Vogel accused of foul play on campaign trail
A Virginia state senator has accused fellow Sen. Jill Holtzman Vogel, R-Upperville, of foul play and rumor mongering in the campaign for the Republican nomination for lieutenant governor.
In September, supporters of State Sen. Bryce E. Reeves, R-Spotsylvania, received an email from someone named Martha McDaniel who claimed that Reeves was engaging in an adulterous relationship with a campaign staffer.
Vogel and Reeves are in contention for the GOP nomination for lieutenant governor of Virginia, along with Del. Glenn R. Davis Jr., of Virginia Beach.
Reeves filed a defamation suit against McDaniels in Stafford County Circuit Court. But after he obtained a subpoena for information associated with McDaniel’s Gmail account, records provided by Reeves’ campaign staff traced the account back to Vogel’s IP address, her neighbor’s IP address, and her husband’s cellphone.
According to the records, McDaniel’s Gmail account, email@example.com, was established using the cellphone number of Alex Vogel – Jill Vogel’s husband.
Additionally, after obtaining another subpoena for the IP addresses used to access the email account, records show IP addresses tied to the Vogels’ Upperville home and their neighbor’s home were used.
Pat Trueman, Vogel’s campaign manager, issued a statement denying the accusation.
“We certainly did not send, approve or authorize any anonymous communications,” he said. “We would never condone such tactics, nor would we permit a campaign employee or volunteer to do so on our behalf.”

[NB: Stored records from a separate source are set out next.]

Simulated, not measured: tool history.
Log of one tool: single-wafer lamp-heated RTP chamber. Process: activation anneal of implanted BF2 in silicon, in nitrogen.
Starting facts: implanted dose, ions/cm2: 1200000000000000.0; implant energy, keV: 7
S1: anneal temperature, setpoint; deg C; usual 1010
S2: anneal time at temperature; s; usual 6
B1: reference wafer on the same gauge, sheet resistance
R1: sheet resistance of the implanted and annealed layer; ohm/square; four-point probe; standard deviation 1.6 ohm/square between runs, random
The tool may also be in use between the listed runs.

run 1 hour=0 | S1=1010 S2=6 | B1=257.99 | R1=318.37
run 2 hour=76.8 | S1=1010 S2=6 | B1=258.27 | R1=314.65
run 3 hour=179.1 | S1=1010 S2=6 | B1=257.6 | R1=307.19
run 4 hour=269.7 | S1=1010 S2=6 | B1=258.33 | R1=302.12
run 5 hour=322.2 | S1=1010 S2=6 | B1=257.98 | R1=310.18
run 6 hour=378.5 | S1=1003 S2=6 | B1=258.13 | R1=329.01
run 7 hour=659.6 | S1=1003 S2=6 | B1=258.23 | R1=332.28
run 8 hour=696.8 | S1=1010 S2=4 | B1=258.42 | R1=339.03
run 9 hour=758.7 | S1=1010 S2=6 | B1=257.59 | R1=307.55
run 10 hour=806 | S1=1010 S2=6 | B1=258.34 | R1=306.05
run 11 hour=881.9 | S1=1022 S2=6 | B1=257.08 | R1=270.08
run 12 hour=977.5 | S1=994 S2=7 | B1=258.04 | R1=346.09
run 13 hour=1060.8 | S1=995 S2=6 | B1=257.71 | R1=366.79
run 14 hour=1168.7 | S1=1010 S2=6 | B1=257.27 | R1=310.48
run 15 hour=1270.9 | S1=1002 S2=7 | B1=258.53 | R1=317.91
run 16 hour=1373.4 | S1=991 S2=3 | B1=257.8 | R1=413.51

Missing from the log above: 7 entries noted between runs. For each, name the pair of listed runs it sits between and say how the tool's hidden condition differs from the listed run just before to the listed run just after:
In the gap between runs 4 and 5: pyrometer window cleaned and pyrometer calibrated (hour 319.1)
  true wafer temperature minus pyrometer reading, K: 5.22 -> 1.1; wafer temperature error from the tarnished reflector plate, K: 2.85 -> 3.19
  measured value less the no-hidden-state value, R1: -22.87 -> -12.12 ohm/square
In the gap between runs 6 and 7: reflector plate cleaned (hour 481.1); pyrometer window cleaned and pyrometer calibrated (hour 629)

According to Vogel’s neighbor, Lisa Gable, she and her husband share a high speed internet account with the Vogels to mitigate the cost of high-speed internet, a common cost-sharing method used in rural areas.
Gable said neither she nor her husband were in town at the end of September when the emails were accessed.
According to Sam Azzarelli, Reeves’ campaign communications director, forensics experts who analyzed the evidence have told them it’s unlikely anyone was hacked.
However, she said Reeves is open to working with Vogel to invite a third-party forensics expert in to analyze the Vogels’ electronic devices to determine if they were hacked. However, she is skeptical anything will come of it.
“All the evidence points in one direction,” Azzarelli said. “If the Vogels are willing to go through a mutually agreed upon third party to have their phones, computers, and electronic devices tested to determine if, and who, might have hacked into their cell phone, and multiple IP addresses, we will help fund it to find out if they were truly hacked.”
Vogel could not be reached for comment on whether or not she’s open to such an agreeement.
Along with serving in the legislature, Holtzman works as an attorney in Virginia and is a managing partner at her firm, which specializes in charity and nonprofit organizations, election law and ethics, according to her website.